It has been two weeks since I started my research at CREATE and still the irony strikes me sometimes that I, of all people, am specialising in digital text analysis. As a bibliophile and – among friends – an infamous luddite, I kept a safe distance from anything that was associated with ‘humanities computing’ or digital humanities for years.
It is even more ironic that in my project I will test topic modeling technologies on the dissemination of pre-Enlightenment thought, Spinoza in particular. Spinoza operated in a socially and politically instable situation (the Dutch Republic between 1650-1677) and was fully aware of the political consequences of his revolutionary words. He lived up to his motto ‘Caute’ – be cautious – by expressing his radical mind in an utmost ambiguous and avoiding manner. Being a child of the humanistic tradition he questioned the reliability of words and recognised the power of rhetoric. Due to aggressive censorship, Spinozist sympathies had to be formulated with a likewise caution and linguistic virtuosity. Hence, the irony can be found in the transformation of such wisely chosen words into indiscriminate most frequent words lists (which is what topic models essentially are). Isn’t that a philological sin? Because of its philosophical and linguistic sophistication, one could easily argue that the Radical Enlightenment is the worst test case for modeling topics in early modern texts.

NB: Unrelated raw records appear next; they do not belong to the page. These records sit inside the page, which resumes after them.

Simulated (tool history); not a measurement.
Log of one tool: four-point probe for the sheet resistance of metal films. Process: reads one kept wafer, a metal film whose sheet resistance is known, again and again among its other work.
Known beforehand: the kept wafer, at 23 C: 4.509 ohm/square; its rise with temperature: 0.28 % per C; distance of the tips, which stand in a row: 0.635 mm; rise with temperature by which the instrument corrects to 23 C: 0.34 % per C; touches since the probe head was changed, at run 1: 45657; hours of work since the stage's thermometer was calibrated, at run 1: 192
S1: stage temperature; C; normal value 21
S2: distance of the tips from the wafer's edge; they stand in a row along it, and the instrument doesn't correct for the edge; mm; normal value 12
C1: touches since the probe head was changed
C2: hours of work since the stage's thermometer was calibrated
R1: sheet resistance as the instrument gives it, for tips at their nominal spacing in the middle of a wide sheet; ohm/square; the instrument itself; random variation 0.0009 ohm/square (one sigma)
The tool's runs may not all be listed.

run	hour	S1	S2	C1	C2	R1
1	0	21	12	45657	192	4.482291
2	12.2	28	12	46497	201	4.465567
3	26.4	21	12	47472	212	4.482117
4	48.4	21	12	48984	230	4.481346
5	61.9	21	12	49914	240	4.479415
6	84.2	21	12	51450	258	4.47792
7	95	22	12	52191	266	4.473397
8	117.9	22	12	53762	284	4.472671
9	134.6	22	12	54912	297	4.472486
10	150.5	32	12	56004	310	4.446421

However, one could equally argue – as I will do – that Spinoza is the best test case for this project’s methodological evaluation. Let’s just start with the hardest part: if we can enable our technologies to see but a glimpse of a complex political-intellectual movement like the Radical Enlightenment, they will arguably have less difficulties understanding other early modern texts. And on an abstract level: the opportunities for intellectual, cultural and literary history are endless if computer intelligence can identify and understand the intellectual structures in digital corpora. It is highly ambitious, but the possibility that we might bring this large quest one small step further, fascinates me.
I lost my scepticism of the digital humanities when I discovered that the field itself has cultivated and internalised this very attitude. During my research master in Dutch literature and while attending several courses in Digital Humanities at University College London, I was taught a methodological self-consciousness that I had not seen before in the humanities. I was interested in character diversity in Dutch novels and employed topic modeling to measure it. However, I soon had to acknowledge that I needed different techniques after the information appeared to be too complex to model. That different technique turned out to be crowdsourcing, and I developed a crowdsourced and data publication platform for measuring character diversity in a large corpus of novels: Personagebank. After careful evaluation of my methods, I eventually found the right one.
At CREATE, I hope to continue this search for methods that fit our purposes in humanities research. It is exactly this combination of methodological scepticism and scholarly ambition that I have grown to love in digital humanists. I am excited to have found a project and a research programme in which these two values come together.